Differential Geometry – Varying a Tensor with Respect to the Metric

differential-geometrydifferentiationmetric-tensortensor-calculusvariational-calculus

Upon learning about the Lagrangian formulation of GR, where varying an action with respect to a metric (in order to, for instance, arrive at the Einstein field equations) is common, I can't help but wonder how this operation is even well defined. The reason is that you can write down a tensor in a number of different ways by raising and lowering its indices (or contracting them) with the metric itself, so that you can write it with any number of metric tensors multiplied in front of another tensor with the appropriate combination of upstairs/downstairs indices. This means that varying a tensor with respect to a metric can give a variety of different answers depending on how you write down your tensor (in particular on how many metric tensors that have been extracted out in the expression for the tensor).

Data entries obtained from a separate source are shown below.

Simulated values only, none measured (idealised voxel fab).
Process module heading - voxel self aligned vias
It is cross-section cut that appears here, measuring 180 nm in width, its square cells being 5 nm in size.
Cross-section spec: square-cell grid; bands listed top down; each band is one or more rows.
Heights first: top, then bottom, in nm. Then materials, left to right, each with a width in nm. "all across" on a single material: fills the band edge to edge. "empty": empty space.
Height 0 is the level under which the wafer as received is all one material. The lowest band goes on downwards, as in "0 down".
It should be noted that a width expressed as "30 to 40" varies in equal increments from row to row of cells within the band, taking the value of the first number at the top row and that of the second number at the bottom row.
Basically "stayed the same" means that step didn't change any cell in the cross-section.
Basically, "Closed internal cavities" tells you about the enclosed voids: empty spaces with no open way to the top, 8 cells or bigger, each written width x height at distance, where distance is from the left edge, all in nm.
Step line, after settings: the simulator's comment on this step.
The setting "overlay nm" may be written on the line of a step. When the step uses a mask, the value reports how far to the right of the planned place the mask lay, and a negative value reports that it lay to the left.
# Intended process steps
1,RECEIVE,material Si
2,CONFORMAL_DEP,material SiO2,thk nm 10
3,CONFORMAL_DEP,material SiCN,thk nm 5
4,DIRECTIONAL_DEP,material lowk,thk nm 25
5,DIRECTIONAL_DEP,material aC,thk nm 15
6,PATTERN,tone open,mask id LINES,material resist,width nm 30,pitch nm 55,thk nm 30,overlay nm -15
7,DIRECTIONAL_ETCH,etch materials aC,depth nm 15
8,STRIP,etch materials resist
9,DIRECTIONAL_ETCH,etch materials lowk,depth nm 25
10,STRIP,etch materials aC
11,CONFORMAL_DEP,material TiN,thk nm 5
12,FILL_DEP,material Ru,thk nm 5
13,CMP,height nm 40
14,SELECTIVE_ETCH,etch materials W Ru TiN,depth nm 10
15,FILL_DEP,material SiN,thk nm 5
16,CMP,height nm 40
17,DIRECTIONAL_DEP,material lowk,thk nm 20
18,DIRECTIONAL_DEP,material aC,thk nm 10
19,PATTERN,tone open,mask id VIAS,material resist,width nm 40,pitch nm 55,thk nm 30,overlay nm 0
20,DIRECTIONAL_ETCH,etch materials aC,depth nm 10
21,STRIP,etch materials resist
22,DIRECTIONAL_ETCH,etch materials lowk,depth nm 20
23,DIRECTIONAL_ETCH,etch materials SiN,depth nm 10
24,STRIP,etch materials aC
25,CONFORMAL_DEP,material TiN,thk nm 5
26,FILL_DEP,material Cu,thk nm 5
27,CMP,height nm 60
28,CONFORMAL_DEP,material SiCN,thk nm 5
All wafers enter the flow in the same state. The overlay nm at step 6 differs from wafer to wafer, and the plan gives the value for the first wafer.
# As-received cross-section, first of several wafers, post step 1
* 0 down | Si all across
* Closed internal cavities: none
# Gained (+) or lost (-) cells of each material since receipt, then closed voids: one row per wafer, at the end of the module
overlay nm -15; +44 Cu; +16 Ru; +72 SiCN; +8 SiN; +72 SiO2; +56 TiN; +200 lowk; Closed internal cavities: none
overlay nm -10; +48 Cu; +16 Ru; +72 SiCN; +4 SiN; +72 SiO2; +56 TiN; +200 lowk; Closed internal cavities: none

Let me give a concrete example. Consider a rank (0,4) tensor $C_{\mu\nu\rho\sigma}$. We assume it satisfies the relation $$C_{\mu\nu\rho\sigma}=C_{\nu\mu\sigma\rho}\tag{1}$$ We can contract the first and third indices: $$C_{\nu\sigma}=g^{\mu\rho}C_{\mu\nu\rho\sigma}\tag{2}.$$ We can also form a scalar by contracting once more: $$C=g^{\nu\sigma}C_{\nu\sigma}\tag{3}.$$ Hence we also have $$C=g^{\nu\sigma}g^{\mu\rho}C_{\mu\nu\rho\sigma}\tag{4}$$

Now say we wish to calculate the expression $\frac{{\delta}C}{{\delta}g^{\alpha\beta}}$. If we substitute eq. 3 for $C$, and vary with respect to $g^{\alpha\beta}$ while keeping $C_{\nu\sigma}$ fixed, we would get $$\frac{{\delta}C}{{\delta}g^{\alpha\beta}}=C_{(\alpha\beta)}\tag{5},$$ where parentheses denote that the tensor is symmetrized. However, consider what happens if we substitute eq. 4 for $C$ and vary it while keeping $C_{\mu\nu\rho\sigma}$ fixed. Then using the product rule (since we now have two factors of the metric with $g^{\nu\sigma}$ and $g^{\mu\rho}$), exploiting eq. 1 and contracting using eq. 2, we now get $$\frac{{\delta}C}{{\delta}g^{\alpha\beta}}=2C_{(\alpha\beta)}\tag{6}.$$ Clearly, a contradiction between eq. 5 and 6. What's going on? How are you supposed to properly vary a tensor with respect to the metric? The key would seem to be to figure out what stays fixed during the variation. But the tensor I chose is a very general tensor that may not have any explicit dependence on the metric at all (you may have noticed that the Riemann tensor could easily be a candidate for $C_{\mu\nu\rho\sigma}$, but since the Riemann tensor in GR typically has an explicit dependence on the metric due to our choice of affine connection, I'll ignore that easy option). If such an explicit dependence existed, then we could simply use it to vary everything directly like we do when computing the variation of the Riemann tensor. But in general, how do you determine what should be fixed during the variation of a tensor, even when the tensor has no explicit dependence on the metric?

Best Answer

The fact that you get a different result of a variation when you hold different quantities fixed is well-known (as pointed out by @fqq in the comments.) This is a feature of regular old Math-200 partial derivatives as well.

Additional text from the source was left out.